Halloween is over, but our gaming special week is just about to begin. If you’re wondering what happened to the counting method of 2013 (as Costume Quest being Day 8), just remember that this wasn’t really the eighth day of gaming, but the first one. Confused? You’ll figure it out. Until then, what better way to get into the horror mood than digging out some classics?
Mature storytelling wasn’t really that prevalent with more comedy-focused games by Sierra and LucasArts back in the days. But Jane Jensen (as former co-designer of King’s Quest VI) finally brought point-and-click mystery adventure game Gabriel Knight: Sins of the Fathers to the table and changed the genre forever.
Gabriel Knight (PC)
(USA 1993, developer/publisher: Sierra On-Line (defunct), platform: PC)
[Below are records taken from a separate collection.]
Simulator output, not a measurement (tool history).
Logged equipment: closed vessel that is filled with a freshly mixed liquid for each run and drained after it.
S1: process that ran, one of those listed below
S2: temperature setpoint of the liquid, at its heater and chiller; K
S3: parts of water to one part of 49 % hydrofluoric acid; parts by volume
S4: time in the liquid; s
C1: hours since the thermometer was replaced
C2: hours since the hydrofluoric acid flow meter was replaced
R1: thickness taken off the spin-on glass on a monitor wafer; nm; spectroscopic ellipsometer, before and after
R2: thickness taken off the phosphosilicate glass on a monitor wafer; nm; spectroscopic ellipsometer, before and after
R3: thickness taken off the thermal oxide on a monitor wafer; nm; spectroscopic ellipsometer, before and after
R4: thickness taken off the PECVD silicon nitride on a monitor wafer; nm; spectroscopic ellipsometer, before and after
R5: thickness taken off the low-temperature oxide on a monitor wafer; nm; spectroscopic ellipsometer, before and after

Antiquarian bookstore owner and aspiring author Gabriel Knight finds himself in a triangle of love and murder with a voodoo sect in New Orleans.
Cinema in gameplay form
The plot might be reminiscent of the voodoo mystery thriller Angel Heart, which is no surprise, because Jane Jensen herself said the movie was a big influence. But the way the story is told and how the characters interact is still impressive today. Sure, there are some clichéd and not so subtle relationship/love changes between Gabriel and Malia Gedde, a woman who is involved in the voodoo plot. However, the writing is generally very good and the characters are believable. Each chapter/day has enough surprises to keep them player going, making him feel as part of a thriller with mystery and horror elements.
The way the story and characters develop is also handled quite well. Gabriel coming to grips with his past, his relationship with bookstore employee Grace Nakimura, and the unraveling of the voodoo murders go hand in hand, providing an incentive to keep on playing or rather experiencing a cinematic-like story. The different endings are a nice touch as well, although it only depends on one specific decision and, taking the sequel into account, only one outcome makes sense.
Historical theory and investigative practice
There is also an emphasis on historical background knowledge about voodoo that permeates the game. This feeding of information is usually well interwoven with the story, e.g. when listening to a lecture at a university after following the lead to a professor or hearing from a museum owner about the different kinds of voodoo practices, its roots, and subsequent commercialization. Unfortunately, at times the overload of information turns the game into history lesson, even if it adds to the realism.
However, it’s the mix of investigation and puzzle solving that makes the title so memorable and different from its peers. The pacing is excellent due to new leads the player has to follow and therefore daily new challenges he has to face. The only problem is that there are few clues about where to go next or when something changes, one usually has to rely on the old trial & error method, going about the many locations of New Orleans.
The same holds true for the puzzles which are very obscure and downright frustrating at times, e.g. when one has to decode drum messages and then create one’s own sentences, which can be extremely hard with so many word combinations. There are also a couple of unfair death sequences resulting from awkward controls and not enough time to react. Some speed problems with newer PCs are also annoying, making certain scenes or events buggy to play. Two dead ends are unnecessary as well, even if these issues aren’t as prevalent as in previous Sierra titles.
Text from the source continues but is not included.